Thursday 5 December 2013

Communal Violence Bill is ill conceived and poorly drafted: Narendra Modi



Gujarat, December 5, 2013: The Chief Minister of Gujarat Narendra Modi has expressed his strong opposition to the proposed Prevention of Communal Violence (Access to Justice and Reparations) Bill, 2013. In a letter to the Honourable Prime Minister of India, Dr. Manmohan Singh, Modi described the bill as being ill-conceived and poorly drafted and a recipe for disaster. He described the bill as an attempt to encroach upon the authorities of the state governments and sought wider consultation among the various stakeholders such as the state governments, political parties, police and security agencies etc. before any further movement on the issue. Narendra Modi said that as a Chief Minister of a Government that is sensitive to the issue of communal violence and a state that has been riot free for over a decade now, he agrees that there is a need to be vigilant on communal violence but the contents and timing of the bill are suspicious. He questioned the hurry of the Centre to introduce the bill in the Parliament, saying that such an attempt before the Lok Sabha elections is suspicious and is driven by vote bank politics rather than genuine concern for preventing communal violence.
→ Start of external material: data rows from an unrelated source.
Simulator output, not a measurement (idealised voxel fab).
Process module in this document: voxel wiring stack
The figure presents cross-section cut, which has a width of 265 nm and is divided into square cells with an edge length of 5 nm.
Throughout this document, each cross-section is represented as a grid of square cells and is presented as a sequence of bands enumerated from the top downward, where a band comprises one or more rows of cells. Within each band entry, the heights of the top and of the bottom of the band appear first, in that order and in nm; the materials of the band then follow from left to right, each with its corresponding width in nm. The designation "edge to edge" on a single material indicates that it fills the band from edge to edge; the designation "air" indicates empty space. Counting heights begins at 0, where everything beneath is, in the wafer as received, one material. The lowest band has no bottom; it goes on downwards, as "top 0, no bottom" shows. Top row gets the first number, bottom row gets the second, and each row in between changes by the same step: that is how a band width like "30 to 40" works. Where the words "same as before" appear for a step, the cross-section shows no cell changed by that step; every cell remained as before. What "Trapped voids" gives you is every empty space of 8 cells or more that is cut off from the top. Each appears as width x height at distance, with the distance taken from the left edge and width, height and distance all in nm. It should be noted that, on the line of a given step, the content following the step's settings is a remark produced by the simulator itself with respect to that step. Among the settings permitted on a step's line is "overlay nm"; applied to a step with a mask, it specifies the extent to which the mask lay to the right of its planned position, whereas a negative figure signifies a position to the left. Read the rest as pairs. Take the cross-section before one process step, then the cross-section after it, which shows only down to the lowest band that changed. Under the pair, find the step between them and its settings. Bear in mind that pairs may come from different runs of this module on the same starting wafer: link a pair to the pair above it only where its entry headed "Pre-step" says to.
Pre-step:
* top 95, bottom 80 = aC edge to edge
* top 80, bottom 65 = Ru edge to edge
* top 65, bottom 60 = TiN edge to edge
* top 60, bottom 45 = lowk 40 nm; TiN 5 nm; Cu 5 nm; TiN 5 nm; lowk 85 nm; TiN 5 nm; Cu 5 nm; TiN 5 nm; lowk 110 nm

In his letter to the Prime Minister, the Gujarat Chief Minister brought out the various operational issues in the proposed Prevention of Communal Violence (Access to Justice and Reparations) Bill, 2013. He shared various shortcomings in the individual sections of the proposed Bill.

Strongly opposing the move to make public servants, police and security agencies criminally liable, Shri Modi has warned that such a move can adversely impact the morale of our law and order enforcement agencies. It may also make them vulnerable to political victimization.

On Section 10B (breach of command responsibility) that penalizes a public servant for the failure of his subordinates, Shri Modi wrote that this provision is absurd as it tries to deal with incompetence by trying to criminalize it. Saying that such issues need structural responses he criticized the tendency to find legislative solutions to all problems.


He expressed his strong concern that the proposed legislation would further divide Indian society on religious and linguistic lines, saying that religious and linguistic identities would become more reinforced and even ordinary incidents of violence would be given a communal colour thus giving the opposite result of what the Bill intends to achieve. The Gujarat Chief Minister categorically maintained that this is an issue under the State List and that if it is something that would have to be implemented by the State Government then it should be legislated by the State Government. He added that if there is something the Centre wishes to share it is free to prepare a “Model Bill” and circulate it among the various State Governments for their consideration.

Narendra Modi recalled the Chief Ministers’ Conference on Internal Security where he had raised, among other things how certain individuals having links with anti-national elements have penetrated into bodies such as the Planning Commission, National Advisory Council etc. and that these are the same individuals who may have drafted this new bill on Communal Violence. He also expressed his concern that the law making powers of an elected government may have been usurped by extra-constitutional authorities like the NAC.
On the proposal to bring the NHRC and the SHRC into the process of exercising powers that are vested in the executive wing of an elected government, Modi felt that these bodies are already empowered under the existing statute to deal with serious human rights violations during incidents of communal violence. 

While welcoming the establishment of a Communal Violence Reparation Fund, Shri Modi termed the use of the word compensation as arguable, saying that government should leave the issues of compensation to the competent courts and should instead provide ex-gratia relief/assistance to provide immediate relief and succor to the victims. He opined the introduction of compensation for “moral injury” under the Bill as strange and one that does not take into account implement ability.